Wayne is right about my second point. It's confusing because of the oddities that time travel would create, and perhaps because the film doesn't fully grasp all the oddities.

One way to think about it is to consider all the people Old Joe killed toward the end of the movie on his way to the field. Once Young Joe kills himself, thus preventing Old Joe from coming back in time and going on a killing rampage, shouldn't they all come back to life? Shouldn't everything go back to the way it would have been if Young Joe had never grown up and come back in time and gone on a rampage? How can they be dead if Young Kill killed himself and made it so that Old Joe never came back to kill them? (This is like your how are they still in the field question, and could be a flaw with the movie.) So even though Old Joe already killed all those people, it's never too late to bring them back, so long as Young Joe kills himself at some point before becoming Old Joe and going back in time and killing them.

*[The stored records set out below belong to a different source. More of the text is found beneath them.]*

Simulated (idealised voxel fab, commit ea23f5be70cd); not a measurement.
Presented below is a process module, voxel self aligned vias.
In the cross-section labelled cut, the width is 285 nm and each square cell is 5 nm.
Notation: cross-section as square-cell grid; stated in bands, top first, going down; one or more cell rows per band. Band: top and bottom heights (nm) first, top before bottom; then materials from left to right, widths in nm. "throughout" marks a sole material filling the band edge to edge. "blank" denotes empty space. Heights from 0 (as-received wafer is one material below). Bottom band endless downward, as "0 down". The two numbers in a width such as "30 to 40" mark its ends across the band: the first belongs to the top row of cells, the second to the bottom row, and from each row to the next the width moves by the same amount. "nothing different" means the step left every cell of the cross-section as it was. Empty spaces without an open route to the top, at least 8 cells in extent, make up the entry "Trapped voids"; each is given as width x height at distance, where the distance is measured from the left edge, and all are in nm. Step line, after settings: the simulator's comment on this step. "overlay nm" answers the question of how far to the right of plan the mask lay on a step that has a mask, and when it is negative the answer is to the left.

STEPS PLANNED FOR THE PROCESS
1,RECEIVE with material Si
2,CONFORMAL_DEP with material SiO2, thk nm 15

In the same way, Young Joe can allow Old Joe to kill Rainmaker's mom, but since witnessing all this has given him a change of heart and a determination not to let it happen, he should still be able to reverse all that damage later just by killing himself at some point before he goes back in time to kill Rainmaker's mom. He could even let evil Rainmaker come to power. If his old self going back in time and killing Rainmaker's mom is what makes Rainmaker go evil (as Young Joe assumes, but is up for debate since Rainmaker originally went evil without that happening), all Joe needs to do is end his life any time before he as Old Joe goes back in time and kills all those people. Doing this should retroactively change the past to reflect how the world would have been if Old Joe never went back in time and went on a killing rampage.

Jean Kazez said...

I get that point now, but I'm having second thoughts about your first point. You said--"we know that the Rainmaker has gone bad without Old Joe having shot Rainmaker's mom, because the first time around Young Joe shoots Old Joe. Then he grows up into a future where Rainmaker is bad, even though Old Joe never did anything to Rainmaker's mom."

Your time-line is premised on the idea that there's a linear history here. 1) Young Joe shoots Old Joe. 2) And then Young Joe grows up as Rainmaker simultaneously becomes evil. 3) And then rainmaker (or his goon) shoots Old Joe's wife. 4) And then Old Joe goes back, doesn't get shot by Young Joe, and tries to shoot Sara.

But 4) takes us back in time, replacing the events in 1) (I guess). So it is not clear that once Rainmaker grew up and became evil, even without Old Joe shooting Sara.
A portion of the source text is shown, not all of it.